We all know the old adage “you can never trust the network”. When working with distributed systems you learn this very quickly. Networks requests will fail. Instead of building “fault-free” software, it is much more pragmatic and smarter to build fault-resistant software. Software which anticipates faults and handles them accordingly.

Some time ago I was fascinated with the idea of event sourcing, building a model from a log of events and never modifying your events, only appending new ones. Kind of like a bank-ledger. You don’t set and modify a balance, you either add an income event or add an expense event. It’s an “append-only” system.

We have a log of events, and these are all sorted by time and have their own ID (optionally some kind of hash). From those events we use a deterministic algorithm to build a model. In the bank account analogy the model would be “our account balance is the sum of all income and expense events”.

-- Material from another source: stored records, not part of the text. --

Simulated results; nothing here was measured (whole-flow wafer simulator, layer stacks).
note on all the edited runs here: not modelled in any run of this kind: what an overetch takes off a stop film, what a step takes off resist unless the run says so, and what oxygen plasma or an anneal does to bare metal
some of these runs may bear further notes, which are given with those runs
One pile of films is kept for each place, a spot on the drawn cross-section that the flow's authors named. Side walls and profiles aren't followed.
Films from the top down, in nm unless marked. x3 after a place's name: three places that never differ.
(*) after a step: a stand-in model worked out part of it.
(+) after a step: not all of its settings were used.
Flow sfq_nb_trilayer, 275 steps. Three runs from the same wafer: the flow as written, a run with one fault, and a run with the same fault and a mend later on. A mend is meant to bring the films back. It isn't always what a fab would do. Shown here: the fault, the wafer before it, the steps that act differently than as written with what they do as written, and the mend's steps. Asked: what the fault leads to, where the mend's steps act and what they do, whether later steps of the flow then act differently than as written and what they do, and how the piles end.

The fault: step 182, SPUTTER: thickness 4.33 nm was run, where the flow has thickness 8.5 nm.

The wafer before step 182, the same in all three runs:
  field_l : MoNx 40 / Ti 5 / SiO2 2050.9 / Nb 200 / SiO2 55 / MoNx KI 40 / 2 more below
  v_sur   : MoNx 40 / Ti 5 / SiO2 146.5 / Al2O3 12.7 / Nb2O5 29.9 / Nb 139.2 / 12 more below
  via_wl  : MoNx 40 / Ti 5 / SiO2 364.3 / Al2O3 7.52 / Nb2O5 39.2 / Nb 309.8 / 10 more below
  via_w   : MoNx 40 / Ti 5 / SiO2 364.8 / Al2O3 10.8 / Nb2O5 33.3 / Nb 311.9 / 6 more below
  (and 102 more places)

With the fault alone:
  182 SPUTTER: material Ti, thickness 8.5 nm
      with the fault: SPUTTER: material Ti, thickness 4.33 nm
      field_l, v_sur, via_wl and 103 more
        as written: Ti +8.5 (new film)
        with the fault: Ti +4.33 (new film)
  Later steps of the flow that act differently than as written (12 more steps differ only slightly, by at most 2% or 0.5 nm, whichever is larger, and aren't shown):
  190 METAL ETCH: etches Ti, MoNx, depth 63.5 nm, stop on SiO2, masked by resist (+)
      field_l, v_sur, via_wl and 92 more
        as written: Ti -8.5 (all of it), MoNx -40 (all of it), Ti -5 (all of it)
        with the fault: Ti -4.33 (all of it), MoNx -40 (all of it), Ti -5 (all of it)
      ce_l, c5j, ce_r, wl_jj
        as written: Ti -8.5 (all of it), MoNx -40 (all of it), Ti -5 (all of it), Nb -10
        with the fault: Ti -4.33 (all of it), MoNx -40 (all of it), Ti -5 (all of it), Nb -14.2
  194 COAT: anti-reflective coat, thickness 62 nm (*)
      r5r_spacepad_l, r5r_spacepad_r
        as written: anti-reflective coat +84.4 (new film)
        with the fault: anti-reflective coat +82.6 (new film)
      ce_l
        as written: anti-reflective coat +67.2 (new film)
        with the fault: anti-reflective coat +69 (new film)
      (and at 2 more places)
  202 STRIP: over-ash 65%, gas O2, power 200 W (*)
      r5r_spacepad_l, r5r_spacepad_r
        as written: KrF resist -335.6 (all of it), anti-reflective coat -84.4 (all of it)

Example showing how an account ends up with 100 money

The above example shows a log of incomes and expenses that end up in an account balance of 100.

Event sourcing has some neat properties and advantages I was curious about.

  • Trivial to share state within a network of peers
    • Everyone just occasionally shares their events with each other and re-evaluates their model
  • No modification of data
  • Spreading events over a network (with other peers as middlemen) is trivial
    • Just make sure to share both your own events, and those of your peers
  • Understanding why the system acts a certain way at timepoint T is simple, just check what events were available at that time.
  • If we implement a feature in our model in the future, we can apply it to previous events and immediately get the benefits.

As always, there are some significant drawbacks.

  • Append-only really does mean no modification. Make sure you never add personally identifiable information to events.
    • Remember that IP addresses can in some cases be regarded as PII
  • Events have to be stored forever. Altough you can technically create a snapshot event this introduces a risk. How to verify correctness of the snapshot?
  • How do we handle versioning of events? It requires a great deal of faith in ones ability to think that ALL events you ever create will anticipate every future use-case.

To sum up event sourcing, cool idea in theory. But probably kinda hard in practice. So how do you know when to use event sourcing in practice? Well, you try it out!

Project: MailFiles Link to heading

Enter the project MailFiles. A peer-to-peer network where files can be sent between each other. This is a project I created to learn more about the how event sourcing works in practice. The idea is dead simple. Use event sourcing as the base for spreading knowledge of the network structure. Then share files within that network.

Finding hosts within that network consists of generating local knowledge and spreading knowledge. Local knowledge comes from a configuration file. A configuration file like the one below would generate a config event, representing a new configuration.

{
    "Id": "NodeA",
    "Host": "192.168.1.20",
    "DisplayName": "Node A"
}

Initially this information would sit with the node where the configuration is available at, but after knowledge is spread (called “gossiping”) the information will become available to other nodes. The configuration creates a connection between two nodes, and they will start gossiping with each other.

Example with host discovery, similar to account balance example

If A and B are connected, then A will talk to B. If B is also connected to C, then they will gossip as well. Once B talks to A again, B will bring news of C to A. This process is called Host Discovery.

Again gossiping is very simple. One node connects to another node and says “these are my events, what are yours?”. This is the protobuf definition I used for MailFiles:

/// Service for discovering the network
service Discovery {

  /// Returns a fingerprint of the current network model.
  rpc Fingerprint (FingerprintRequest) returns (FingerprintReply);

  /// Allows a client to push all their events to this service, 
  /// and read all events from the service. 
  rpc Gossip (GossipRequest) returns (GossipReply); 
}

// AUTHORS NOTE: Yes, I know `Gossip` should be streamed but this is 
// a project focused on learning.

As more and more hosts are found, each node increases it’s reach for what servers it can send files to. Since each node gets a copy of the network topology, it can simply create a path through the network and say “send this file A –> B –> C –> D –> E” to send files to a distant host.

File jumping through hosts from its way from A to E

If the network topology changes by nodes going offline, the original node can resend the file using a different path through the network. If the nodes comes back online, the network will eventually gossip about this and the original node will know it can resend through the same nodes. In that sense, the network is regenerative.

Conclusions Link to heading

Event sourcing can be a powerful tool. Like any tool it should be used thoughtfully, after MailFiles I genuinely think that event sourcing is a great tool for modeling advanced peer-to-peer networks, since it requires very little code to implement.

With surprisingly little effort it provides a fault-resiliant protocol, while also being somewhat easy to grasp.